There are three scenarios on deleting data from table D:
You want to delete data from table D in which fk_A (naturally) refers to a record in table A using column A.pk_A:
DELETE FROM d
WHERE EXISTS (
SELECT 1
FROM a
WHERE a.pk_A = d.fk_A
);
You want to delete data from table D in which fk_A refers to a record in table A, and that record in table A is also referred to by column B.fk_A. We do not want to delete the data from D that is in A but not in B. We can write:
DELETE FROM d
WHERE EXISTS (
SELECT 1
FROM a
INNER JOIN b ON a.pk_A = b.fk_A
WHERE a.pk_A = d.fk_A
);
The third scenario is when we have to delete data in table D that refers to a record in table A, and that record in A is also referred by columns B.fk_A and table C.fk_A. We want to delete only that data from table D which is common in all the four tables - A, B, C and D. We can write:
DELETE FROM d
WHERE EXISTS (
SELECT 1
FROM a
INNER JOIN b ON a.pk_A = b.fk_A
INNER JOIN c ON a.pk_A = c.fk_A
WHERE a.pk_A = d.fk_A
);
Depending upon your requirement you can incorporate one of these queries.
Note that "=" operator would return an error if the subquery retrieves more than one line. Also, I don't know if DB2 supports ANY or ALL keywords, hence I used a simple but powerful EXISTS keyword which performs faster than IN, ANY and ALL.

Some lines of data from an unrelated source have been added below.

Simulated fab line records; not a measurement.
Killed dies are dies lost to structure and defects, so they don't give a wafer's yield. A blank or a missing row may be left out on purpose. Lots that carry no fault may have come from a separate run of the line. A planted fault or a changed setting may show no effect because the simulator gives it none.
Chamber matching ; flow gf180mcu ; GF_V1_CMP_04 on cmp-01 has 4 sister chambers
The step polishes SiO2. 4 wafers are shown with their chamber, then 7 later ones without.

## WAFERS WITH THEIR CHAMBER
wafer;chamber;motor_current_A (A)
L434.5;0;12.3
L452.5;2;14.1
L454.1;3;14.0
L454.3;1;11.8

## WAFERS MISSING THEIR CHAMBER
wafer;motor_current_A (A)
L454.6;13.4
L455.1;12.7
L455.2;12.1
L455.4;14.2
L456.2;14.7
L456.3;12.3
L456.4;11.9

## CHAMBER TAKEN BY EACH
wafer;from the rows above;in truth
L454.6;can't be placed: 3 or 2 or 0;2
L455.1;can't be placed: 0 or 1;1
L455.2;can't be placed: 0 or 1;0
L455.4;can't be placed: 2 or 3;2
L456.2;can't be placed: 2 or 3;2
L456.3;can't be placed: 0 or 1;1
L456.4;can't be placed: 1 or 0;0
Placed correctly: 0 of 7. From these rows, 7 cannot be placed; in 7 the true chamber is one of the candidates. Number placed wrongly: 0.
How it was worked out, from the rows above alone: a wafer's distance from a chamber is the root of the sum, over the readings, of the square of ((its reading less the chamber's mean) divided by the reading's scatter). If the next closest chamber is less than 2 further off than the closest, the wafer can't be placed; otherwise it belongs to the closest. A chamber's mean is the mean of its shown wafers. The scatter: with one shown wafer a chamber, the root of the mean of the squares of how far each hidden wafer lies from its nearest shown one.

Also, you can observe here that the subqueries inside the EXISTS clause use "SELECT 1", not "SELECT a.pk" or some other column. This is because EXISTS, in any database, looks for only existence of rows, not for any particular values inside the columns.
Based on 'Using SQL to delete rows from a table using INNER JOIN to another table'
The key is that you specify the name of the table to be deleted from
as the SELECT. So, the JOIN and WHERE do the selection and limiting,
while the DELETE does the deleting. You're not limited to just one
table, though. If you have a many-to-many relationship (for instance,
Magazines and Subscribers, joined by a Subscription) and you're
removing a Subscriber, you need to remove any potential records from
the join model as well.
DELETE subscribers
FROM subscribers INNER JOIN subscriptions
ON subscribers.id = subscriptions.subscriber_id
INNER JOIN magazines
ON subscriptions.magazine_id = magazines.id
WHERE subscribers.name='Wes';
delete from D
where fk = (select d.fk from D d,A a,B b where a.pk = b.fk and b.fk = d.fk )
this should work